For companies carrying accumulated compliance defaults, CCFS-2026 presents a structured opportunity to reset regulatory standing and mitigate financial exposure.


Background: Why Was CCFS-2026 Introduced?

Under the Companies Act, 2013, every company is required to file:

  • Annual Return (Section 92)

  • Financial Statements (Section 137)

Pursuant to Section 403 read with the Companies (Registration Offices and Fees) Rules, 2014, delayed filing attracts an additional fee of ₹100 per day without any upper cap (effective 1 July 2018) .

Over time, this resulted in significant additional fee liabilities, particularly affecting:

  • MSMEs

  • Startups

  • Private limited companies

  • One Person Companies (OPCs)

  • Producer companies

  • Inactive or defunct entities

The MCA acknowledged stakeholder representations regarding accumulated additional fee burdens and has therefore exercised its powers under Sections 460 and 403 of the Companies Act, 2013 to introduce this one-time condonation and facilitation measure.


Scheme Period

The Scheme is operational from:

15 April 2026 to 15 July 2026 

This is a strict three-month window. Post-closure, normal enforcement mechanisms will resume.


Key Benefits Under CCFS-2026
1. Filing of Pending Annual Returns and Financial Statements

Companies may file pending statutory forms by paying:

  • Normal filing fee, and

  • Only 10% of the total additional fees otherwise payable 

This is a substantial financial concession considering the uncapped ₹100 per day additional fee regime.

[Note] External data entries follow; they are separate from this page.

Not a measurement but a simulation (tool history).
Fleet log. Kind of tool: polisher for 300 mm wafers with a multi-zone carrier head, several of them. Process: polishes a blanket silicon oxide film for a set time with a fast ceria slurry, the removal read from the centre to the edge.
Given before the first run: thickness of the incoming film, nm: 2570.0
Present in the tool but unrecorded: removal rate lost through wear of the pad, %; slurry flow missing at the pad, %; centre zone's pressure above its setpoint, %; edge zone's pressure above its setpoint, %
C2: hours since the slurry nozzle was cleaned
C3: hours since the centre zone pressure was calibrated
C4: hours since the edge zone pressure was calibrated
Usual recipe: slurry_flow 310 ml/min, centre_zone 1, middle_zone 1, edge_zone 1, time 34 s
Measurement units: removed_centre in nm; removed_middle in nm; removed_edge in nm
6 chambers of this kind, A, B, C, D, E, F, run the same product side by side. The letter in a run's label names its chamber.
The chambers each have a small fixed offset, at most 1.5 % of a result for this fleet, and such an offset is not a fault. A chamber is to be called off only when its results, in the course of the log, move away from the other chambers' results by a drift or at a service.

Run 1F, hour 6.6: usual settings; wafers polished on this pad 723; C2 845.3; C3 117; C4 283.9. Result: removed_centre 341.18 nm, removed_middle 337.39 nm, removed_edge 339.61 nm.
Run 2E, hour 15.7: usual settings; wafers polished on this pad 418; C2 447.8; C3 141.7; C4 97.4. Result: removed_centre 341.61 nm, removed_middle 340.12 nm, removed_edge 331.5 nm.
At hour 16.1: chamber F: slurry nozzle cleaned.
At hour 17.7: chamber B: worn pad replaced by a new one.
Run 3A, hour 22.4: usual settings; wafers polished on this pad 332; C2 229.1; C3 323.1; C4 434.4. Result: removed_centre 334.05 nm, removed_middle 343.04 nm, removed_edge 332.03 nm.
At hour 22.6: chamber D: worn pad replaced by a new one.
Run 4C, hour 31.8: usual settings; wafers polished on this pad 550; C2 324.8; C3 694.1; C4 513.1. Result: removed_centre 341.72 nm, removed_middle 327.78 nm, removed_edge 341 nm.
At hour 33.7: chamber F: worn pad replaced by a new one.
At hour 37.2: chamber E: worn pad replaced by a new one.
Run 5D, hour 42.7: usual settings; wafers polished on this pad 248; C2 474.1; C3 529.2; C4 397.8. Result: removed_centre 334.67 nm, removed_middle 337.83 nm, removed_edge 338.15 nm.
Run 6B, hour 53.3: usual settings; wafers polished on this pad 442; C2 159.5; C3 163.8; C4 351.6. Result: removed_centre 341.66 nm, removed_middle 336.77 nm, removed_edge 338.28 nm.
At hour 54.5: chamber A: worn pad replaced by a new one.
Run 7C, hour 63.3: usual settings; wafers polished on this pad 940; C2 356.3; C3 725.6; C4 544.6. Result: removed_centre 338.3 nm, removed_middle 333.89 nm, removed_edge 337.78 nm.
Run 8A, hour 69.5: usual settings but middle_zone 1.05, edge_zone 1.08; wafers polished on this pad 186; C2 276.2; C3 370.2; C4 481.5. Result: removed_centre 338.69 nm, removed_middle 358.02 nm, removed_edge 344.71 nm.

2. Dormant Company Status Under Section 455

Inactive companies may apply for dormant status by filing e-Form MSC-1.

Under CCFS-2026:

  • Only 50% of the normal filing fee is payable 

Dormant status allows companies to remain legally registered while complying with minimal ongoing obligations.


3. Strike Off (Closure of Company)

Companies wishing to voluntarily close operations may file e-Form STK-2.

Under the Scheme:

  • Only 25% of the prescribed filing fee under the Companies (Removal of Name of Companies from the Register of Companies) Rules, 2016 is payable.

This offers an economical exit route for non-operational companies.


Which Forms Are Covered?

The Scheme applies to “relevant e-forms” due for filing under both the Companies Act, 2013 and the Companies Act, 1956.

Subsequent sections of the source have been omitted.